Thankfully he didn’t.

Adewale is on the cusp of creating a smartphone app that will help farmers in his home country of Nigeria boost their crop yield while reducing their climate impacts. He’d like the app to eventually expand into an information-sharing hub that improves the lives of thousands — and perhaps one day millions — of African farmers and their families.

Adewale is this year’s recipient of the $100,000 Bullitt Environmental Fellowship, an award that will support the project as he completes his PhD at the School of the Environment at Washington State University in Pullman.

He has come a long way from the poor village where he grew up outside of Lagos. When Adewale was 5 or 6 years old, he began helping his grandfather farm cocoa beans and cassava, carrying heavy loads and dodging bees. His grandfather died when he was 10, and his grandmother essentially raised him.

Cornelius Adewale.

“Things were tough. Sometimes I have to sell bananas, sell oranges and ground nuts to support and pay for books and going to lessons,” Adewale said. “My grandma would do anything to make sure I have everything I need as far as school is concerned. I might not have shoes and I might not have clothes, but when it comes to education, she would sell our property.”

To help cover his college tuition, Adewale built a fish farm where he raised catfish and tilapia. He earned a Bachelor’s degree in Agricultural Economics from Obafemi Awolowo University, and was chosen to serve as national president of agricultural students. In that role, he traveled across his West African nation meeting farmers.

“I saw huge opportunities in how farming and agriculture as a whole could be a source of employment for so many youth in the country,” he said. “I decided I wanted to do more. Can we do farming in way that is more sustainable both in terms of the environment and … economics to make it profitable.”

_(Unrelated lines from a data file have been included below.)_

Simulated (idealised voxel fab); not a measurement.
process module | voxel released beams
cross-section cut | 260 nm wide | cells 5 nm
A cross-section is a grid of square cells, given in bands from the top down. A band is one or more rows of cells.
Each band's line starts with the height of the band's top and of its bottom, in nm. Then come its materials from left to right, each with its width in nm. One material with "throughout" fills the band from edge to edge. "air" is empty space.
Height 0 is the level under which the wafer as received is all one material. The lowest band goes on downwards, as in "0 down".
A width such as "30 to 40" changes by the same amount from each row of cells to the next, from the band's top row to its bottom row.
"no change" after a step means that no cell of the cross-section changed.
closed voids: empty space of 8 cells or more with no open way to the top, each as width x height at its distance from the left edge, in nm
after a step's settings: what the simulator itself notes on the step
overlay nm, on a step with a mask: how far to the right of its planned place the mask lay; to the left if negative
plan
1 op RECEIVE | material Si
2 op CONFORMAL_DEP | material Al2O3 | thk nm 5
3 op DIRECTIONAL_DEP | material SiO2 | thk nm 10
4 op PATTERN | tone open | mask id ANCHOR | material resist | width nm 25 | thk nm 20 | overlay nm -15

Adewale saw farmers struggling with poor soils and drought. He saw the use of industrial pesticides and fertilizers adding to the damage. Done correctly, farmers could manage the soil to provide high yields of crops while also serving as a “sink” for carbon and greenhouse gases that would otherwise contribute to climate change. Done wrong, the soil releases gases and nutrients that can also cause water pollution, while growing fewer crops.

“That experience became a turning point to me,” Adewale said. “I thought, ‘I need to spend my life addressing these issues.’”

But then a slam-dunk career opportunity presented itself. Accenture, the global consulting company, came recruiting at his university. Adewale and one other student were offered positions.

He said no.

“It was not just a hard decision, it was a crazy decision!” Adewale said. “My dad could not comprehend it.” His father wondered, “What is wrong with you? What is going on?”

Turning $2 into $10,000

Instead, Adewale, who was essentially broke, took the equivalent of $2 and began farming on a piece of abandoned land. If the owner showed up, he decided he’d deal with that later.

“I wanted to practice what I saw farmers doing. I didn’t want to just talk with them based on theory,” he said. “I wanted to be in control and feel their pain more, and start something from the ground zero. It was organic farming that I wanted to do. I wanted to prove that agriculture could be profitable and sustainable.”

Cornelius Adewale, left, with his anaerobic biodigester powered by chicken waste. (Cornelius Adewale Photo)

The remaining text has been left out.